Jefe 11-02-2006 10:14 PM

Many Small Brews, or Few Big Brews?

As a "new" brewer, I have grandiose dreams and schemes and would like to brew just a hundred different varieties of beer right away so I can try and taste and decide on the ones I really like.
(I also want to create an online catalogue of the recipes I've tried, or others have given me permission to use).

Would it be strange to brew 3 or 4 1 gallon or 2 gallon batches at once instead of 2 5 gallone batches at a time?

With a 6-10 week turn around on simple brews, it would seem to make sense to simply do more brewing and get more experience.

Yuri_Rage 11-02-2006 10:17 PM

I know a few folks around here try their recipes out in 1 gallon batches, but most usually scale them up after experimenting.

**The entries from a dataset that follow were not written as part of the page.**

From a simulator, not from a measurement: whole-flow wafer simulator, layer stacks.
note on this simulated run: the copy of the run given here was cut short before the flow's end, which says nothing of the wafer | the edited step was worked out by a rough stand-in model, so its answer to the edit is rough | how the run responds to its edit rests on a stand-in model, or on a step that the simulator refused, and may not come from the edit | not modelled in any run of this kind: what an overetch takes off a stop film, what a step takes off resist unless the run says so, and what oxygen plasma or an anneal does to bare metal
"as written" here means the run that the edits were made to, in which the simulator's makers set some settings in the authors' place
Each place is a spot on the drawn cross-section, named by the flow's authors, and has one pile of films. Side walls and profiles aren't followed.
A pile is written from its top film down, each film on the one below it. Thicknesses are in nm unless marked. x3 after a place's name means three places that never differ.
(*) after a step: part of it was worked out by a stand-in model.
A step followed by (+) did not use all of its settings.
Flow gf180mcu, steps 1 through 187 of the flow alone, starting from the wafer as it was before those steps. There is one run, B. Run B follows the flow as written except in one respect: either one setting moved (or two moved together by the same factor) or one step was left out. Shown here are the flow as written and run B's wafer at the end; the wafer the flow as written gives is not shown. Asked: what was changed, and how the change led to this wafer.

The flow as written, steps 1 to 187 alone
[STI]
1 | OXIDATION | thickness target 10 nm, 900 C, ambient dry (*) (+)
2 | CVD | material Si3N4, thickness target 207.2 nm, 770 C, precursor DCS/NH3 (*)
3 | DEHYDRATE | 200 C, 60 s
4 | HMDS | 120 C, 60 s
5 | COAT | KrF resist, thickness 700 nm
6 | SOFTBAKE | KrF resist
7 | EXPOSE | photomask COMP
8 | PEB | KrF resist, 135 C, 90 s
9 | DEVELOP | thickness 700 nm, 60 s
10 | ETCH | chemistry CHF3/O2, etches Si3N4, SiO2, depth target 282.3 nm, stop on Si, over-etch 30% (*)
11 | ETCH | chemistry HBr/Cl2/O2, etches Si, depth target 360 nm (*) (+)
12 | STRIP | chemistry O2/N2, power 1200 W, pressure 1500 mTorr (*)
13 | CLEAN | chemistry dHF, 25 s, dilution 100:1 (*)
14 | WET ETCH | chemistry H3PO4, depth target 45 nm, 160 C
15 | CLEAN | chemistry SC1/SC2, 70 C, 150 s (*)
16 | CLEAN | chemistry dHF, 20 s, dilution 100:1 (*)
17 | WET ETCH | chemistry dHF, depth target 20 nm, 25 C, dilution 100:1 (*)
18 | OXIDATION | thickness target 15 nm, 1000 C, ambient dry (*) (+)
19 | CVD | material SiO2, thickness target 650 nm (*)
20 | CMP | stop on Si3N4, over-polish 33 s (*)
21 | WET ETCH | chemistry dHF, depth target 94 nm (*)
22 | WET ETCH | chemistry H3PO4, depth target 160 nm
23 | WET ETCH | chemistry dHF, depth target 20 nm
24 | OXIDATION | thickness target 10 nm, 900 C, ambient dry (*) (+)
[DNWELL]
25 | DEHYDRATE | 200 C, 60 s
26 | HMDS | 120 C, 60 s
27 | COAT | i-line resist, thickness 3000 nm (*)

For me, I just overdo everything, so I brew at least 5 gallons at a time and have recently taken to brewing 15 gallons. I'm a "many big brews" kinda guy.

Baron von BeeGee 11-02-2006 10:18 PM

I think some people do follow that strategy. For me, I had sampled so many beers before I started brewing I had a pretty good idea of what appealed to me but I still occasionally stumble across something new I want to try. I normally try to find a commercial example first, though. I thought I wanted to try a rauchbier, but after drinking a Schlenkerla I changed my mind.

Also, imagine you make an awesome batch but only have 1g! :drunk:

Chairman Cheyco 11-02-2006 10:52 PM


Originally Posted by Baron von BeeGee
Also, imagine you make an awesome batch but only have 1g! :drunk:

My first AG brew was a half-batch and it was awesome and gone very quickly. Brew more and invite your buddies over to drink it.

Evan! 11-02-2006 11:05 PM

I dunno...for me, most of the "cost" of a batch is the time spent brewing. So if I'm going to invest time in the process, I figger I might as well make all I can.

Ol' Grog 11-03-2006 01:06 PM

Ahhhhhhhhhhh, the new brewer and the wait. That was my hardest part. Your anxious, curious and above all, desperate. Just brew like crazy and make sure you have enough bottles and/or kegs. It's worth the wait. I say take the plunge and just make the standard 5 gallon batches. If you get into splitting parts up, you risk a greater likely hood of contamination.

KopyKat 11-03-2006 01:19 PM

I started in Feb and have brewed 14 batches of 5 gallon brews. I am now scaling back. Too much beer on hand and when I brew one that I am not crazy about, I am stuck with 5 gallons.
I will only brew lagers in 5 gallon batches from now on. I like to try a lot of different styles and recipes so I am going to be doing 2 1/2 gallon or less of each batch.
If you just want the same beer each time or have a lot of people to drink the beer, then I would do 5 gallon batches. If like me you want to try a lot of different beers and don't have a bunch of people to drink it up, go smaller.

Jeff Meyers 11-07-2006 12:38 PM

Scroll to the middle of the page linked below. I've had a blast using my pilot system. I make 2 to 3.5 gallon batches with it.


olllllo 11-07-2006 03:16 PM

Bear in mind that a beers character can change with aging. You are more likely to see the effects of aging beer if you have a larger quantity on hand.

Also, 5 gallon batches IMO are at the right size because of the challenges in boiling, cooling wort, managing temperature, storing. All of these are also learning experiences that help when you want to scale up to 10+ gal.

mew 11-09-2006 02:32 AM

I'm planning on doing exactly that, brewing five different gallon-batches instead of one five-gallon batch. If I really like something, I can attempt to recreate it using my five-gallon fermenter.